The XDS Advisory Committee is made up of industry leaders who play a key role in supporting the advancement of external development within the games industry. One of our newest members, Nikki Roth, shares some of her industry experience, and her take on the importance of diversity and inclusion in external development.
First fascinated by the 2005 remake of King Kong and its visuals, this inspired Nikki to take up movie magic. After making her first 3D animation and writing her first line of code during her sophomore year in college, Nikki eventually earned an internship at EA Sports, then landed her big screen opportunity at Lucasfilms. Intrigued by the idea of using her skill set for practical research and applications, she was able to jump into the tech industry through her network. Now, she is working for Google as a Technical Artist bringing tech and art together in a way that is useful for Augmented Reality (AR).
Nikki’s diverse experience in the games, film and tech industry has exposed her to the importance of diversity and inclusion, and its strong influence on the improvement of external development. Throughout her classes in computer science and the early stages of her career in games, being the only woman on the team or the only woman in the group was a common occurrence for her.
I’ve been undermined, underestimated, and disrespected. I knew what unconscious bias and impostor syndrome meant before I knew their names. I’ve been pushed down by those who felt they had to in order to push themselves up,” Nikki explains.
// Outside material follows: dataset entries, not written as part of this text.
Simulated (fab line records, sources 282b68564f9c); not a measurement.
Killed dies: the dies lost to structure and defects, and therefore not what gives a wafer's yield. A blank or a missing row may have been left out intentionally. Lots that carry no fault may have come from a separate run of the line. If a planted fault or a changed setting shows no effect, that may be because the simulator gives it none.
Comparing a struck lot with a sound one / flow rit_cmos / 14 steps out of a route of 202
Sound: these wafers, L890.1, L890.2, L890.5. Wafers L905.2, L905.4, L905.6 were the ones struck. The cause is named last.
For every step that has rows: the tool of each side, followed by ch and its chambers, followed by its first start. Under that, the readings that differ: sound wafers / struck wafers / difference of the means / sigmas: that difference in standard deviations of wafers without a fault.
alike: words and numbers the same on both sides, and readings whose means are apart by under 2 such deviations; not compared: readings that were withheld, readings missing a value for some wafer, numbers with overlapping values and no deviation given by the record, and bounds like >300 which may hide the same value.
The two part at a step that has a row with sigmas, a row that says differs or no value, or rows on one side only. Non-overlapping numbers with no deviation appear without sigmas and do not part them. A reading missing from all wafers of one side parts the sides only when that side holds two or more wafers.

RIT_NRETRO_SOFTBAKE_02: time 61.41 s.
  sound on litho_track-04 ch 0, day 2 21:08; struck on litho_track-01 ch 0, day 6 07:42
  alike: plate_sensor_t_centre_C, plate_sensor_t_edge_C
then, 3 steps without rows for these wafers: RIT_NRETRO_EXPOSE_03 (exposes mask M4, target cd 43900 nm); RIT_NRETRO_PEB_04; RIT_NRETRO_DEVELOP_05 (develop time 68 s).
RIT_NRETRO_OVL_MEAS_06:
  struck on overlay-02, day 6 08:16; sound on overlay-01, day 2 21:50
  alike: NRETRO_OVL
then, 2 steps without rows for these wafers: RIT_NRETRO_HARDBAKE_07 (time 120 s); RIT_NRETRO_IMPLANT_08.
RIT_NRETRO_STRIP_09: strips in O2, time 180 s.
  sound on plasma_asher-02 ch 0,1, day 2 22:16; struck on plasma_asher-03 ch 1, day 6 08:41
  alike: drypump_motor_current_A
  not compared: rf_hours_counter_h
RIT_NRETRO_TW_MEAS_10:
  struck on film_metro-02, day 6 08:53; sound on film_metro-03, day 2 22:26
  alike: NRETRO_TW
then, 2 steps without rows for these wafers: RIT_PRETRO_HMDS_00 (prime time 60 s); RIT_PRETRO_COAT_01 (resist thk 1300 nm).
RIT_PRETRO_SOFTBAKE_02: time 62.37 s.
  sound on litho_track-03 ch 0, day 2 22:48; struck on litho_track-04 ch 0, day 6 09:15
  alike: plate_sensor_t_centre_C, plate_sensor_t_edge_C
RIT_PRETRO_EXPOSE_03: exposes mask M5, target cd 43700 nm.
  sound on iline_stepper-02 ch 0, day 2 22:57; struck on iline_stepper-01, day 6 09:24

But I have also seen the power of empowerment. There is nothing more rewarding than to see how a little support can spark a new-found courage, or one opportunity can unlock career-changing potential. Diversity and inclusion gives a face to an issue that can be turned into a positive impact. External development is a human industry that relies on global collaboration, and diversity and inclusion are key to maintaining that human element. It is an important aspect to improving our partnerships, our culture, and in turn, our products. By creating awareness and expanding our perspective, we can identify better use cases, set better expectations and many more. But the important thread here is we can be better.
Over the years, Nikki has become a strong voice and influencer who advocates for diversity and inclusion for women in tech and students in STEM/STEAM. She has participated in women in tech panels at several events and conferences, given talks at women in tech meetups, and a micro talk on confidence at GDC. She is also a co-chair of their women@Daydream steering committee, and they have hosted panels, summits and events. On top of these, Nikki continues to be a mentor to other women, ranging from students to coworkers, in addition to introducing students who are interested in technology to tech, art and animation.
What are some encouragements Nikki has for women and students who are trying to get into tech?
For better or for worse, there are a ton of different opportunities in the gaming and tech industries. I would encourage women to lean on their interests and passions to narrow down the search – there is a good chance you will find an overlap. More importantly, when looking at job postings, if you find something but only meet some of the requirements, still apply. Companies are looking for a package, and they factor in requirements, perspective and potential.
A great way to show your potential is through your confidence, but confidence is a skill that takes practice. In fact, practice creates confidence. What I’ve learned is that confidence creates confidence; in other words, when you believe in yourself, others will believe in you. One thing you better believe is that impostor syndrome is real. I’ve learned that I am not alone, and it’s a mind game that everyone plays. Sometimes it just helps to prepare for your turn. I’ve learned to step outside of my comfort zone, sit at the table, and speak up. I am not comfortable with public speaking, but I have challenged myself to find speaking opportunities. I am also not comfortable with confrontation, but I have challenged myself to focus on the art of conversation. If anything, I am confident that I have many more important lessons to learn.